The purchasing power of a dollar varies dramatically across American metro areas, reports the Tax Foundation. The Seattle-Tacoma-Bellevue metro, the group says, ranks as the 15th most expensive. TF uses new data released by the federal government to conduct its analysis.
In May, the Bureau of Economic Analysis (BEA) released its annual data showing the differences in purchasing power across American metropolitan and non-metropolitan areas in 2018. This data compares how much $100 can buy in different regions and metropolitan areas across the country, which can have a significant effect on the relative impact of different economic and tax policies.
The Bay Area topped the list.
The San Francisco Bay Area was the most expensive metropolitan region in 2018, where $100 would buy goods and services that would cost just $75.99 in a metropolitan area at the national average price level. Put another way, residents of the San Francisco-Oakland-Hayward area had, at least in terms of purchasing power, about a 25 percent lower standard of living than their nominal incomes alone may suggest.
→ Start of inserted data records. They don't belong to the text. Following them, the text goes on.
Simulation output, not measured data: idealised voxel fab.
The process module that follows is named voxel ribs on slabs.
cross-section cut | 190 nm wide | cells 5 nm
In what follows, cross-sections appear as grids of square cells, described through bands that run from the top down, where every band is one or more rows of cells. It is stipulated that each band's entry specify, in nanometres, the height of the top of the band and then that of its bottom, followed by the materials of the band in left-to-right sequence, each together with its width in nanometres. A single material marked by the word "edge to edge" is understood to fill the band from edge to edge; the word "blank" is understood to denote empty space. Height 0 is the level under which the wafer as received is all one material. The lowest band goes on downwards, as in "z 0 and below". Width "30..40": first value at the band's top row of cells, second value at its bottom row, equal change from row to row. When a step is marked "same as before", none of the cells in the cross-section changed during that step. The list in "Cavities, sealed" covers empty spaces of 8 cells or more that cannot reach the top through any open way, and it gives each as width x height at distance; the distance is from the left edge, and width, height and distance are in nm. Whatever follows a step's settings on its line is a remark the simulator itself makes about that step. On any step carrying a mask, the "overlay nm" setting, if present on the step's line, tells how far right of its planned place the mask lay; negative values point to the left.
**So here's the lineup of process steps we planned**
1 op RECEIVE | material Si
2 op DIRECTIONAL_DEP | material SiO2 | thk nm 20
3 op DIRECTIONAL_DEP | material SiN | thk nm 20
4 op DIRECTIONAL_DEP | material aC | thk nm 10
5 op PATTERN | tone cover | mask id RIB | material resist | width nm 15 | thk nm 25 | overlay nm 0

In the Seattle metro area, that same $100 would buy $88.57 worth of goods and services. TF analyst Garrett Watson explains,
Metropolitan areas have higher population densities than nonmetropolitan and rural areas. Higher population densities tend to drive up real property prices, as residents seek to occupy a limited amount of available land. This is a large driver of the higher prices that residents face in metropolitan areas. Residents of metropolitan areas also tend to have higher average incomes, making it important to compare their incomes in real terms.
Raise any questions about the comparative value of a $15 minimum wage or the ability of different markets to absorb it?